Courier-Post
Thursday, January 8, 1998
Gibbsboro council members
walk out
by Mike Franolich
Courier-Post Staff
Gibbsboro - Government broke
down at the annual reorganization meeting Wednesday, highlighted by a minority
member walkout.
Independent Councilmen Michael MacFerren and Ronald Samuel
and independent Mayor Edward G. Campbell III shocked the audience of about
50 people when they left the room with the Republican majority still seated.
Campbell said that since they had completed their work on the agenda, the
meeting was automatically over.
Some in the partisan crowd jeered them. "you call
yourself the mayor and you're walking away from the government," yelled
one member of the audience.
Though the independents left, the new 3-2 GOP majority
- which took control for the first time in almost 20 years - continued with
its own agenda. The meeting had never been closed by a council vote, said
GOP Councilwoman Gail Peterson, who became council president for the year.
Peterson and GOP council members Beth Egan and Joseph Fallon
Jr. then adopted four resolutions, including a request for the state to
conduct a performance audit of municipal finances.

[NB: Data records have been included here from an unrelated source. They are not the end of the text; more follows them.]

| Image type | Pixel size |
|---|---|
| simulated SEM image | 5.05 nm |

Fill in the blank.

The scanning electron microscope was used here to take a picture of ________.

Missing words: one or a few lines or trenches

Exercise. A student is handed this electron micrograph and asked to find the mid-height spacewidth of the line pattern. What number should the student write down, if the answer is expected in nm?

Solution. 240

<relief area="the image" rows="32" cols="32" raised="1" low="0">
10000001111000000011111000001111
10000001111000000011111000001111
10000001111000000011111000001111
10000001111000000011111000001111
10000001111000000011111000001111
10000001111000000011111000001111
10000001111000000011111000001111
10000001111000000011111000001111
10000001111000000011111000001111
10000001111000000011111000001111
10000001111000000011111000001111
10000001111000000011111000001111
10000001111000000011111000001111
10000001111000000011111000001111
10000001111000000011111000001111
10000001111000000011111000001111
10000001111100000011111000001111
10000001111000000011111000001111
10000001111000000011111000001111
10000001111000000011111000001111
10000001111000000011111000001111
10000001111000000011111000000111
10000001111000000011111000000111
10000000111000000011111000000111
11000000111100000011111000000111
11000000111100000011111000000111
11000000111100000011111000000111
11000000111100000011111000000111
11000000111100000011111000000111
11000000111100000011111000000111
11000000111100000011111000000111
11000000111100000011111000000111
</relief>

At the end of the night, the government still had failed
to make many of its usual appointments, including those of engineer, solicitor
and affirmative action officer. Appointees from 1997 whose appointments
have expired can continue for up to 30 days or until new appointments are
made, officials agreed.
At the heart of the friction was the absence of the council's
sixth member. A judge recently ruled in the GOP's favor that the seat remain
vacant until a special run-off election is held on Feb. 9.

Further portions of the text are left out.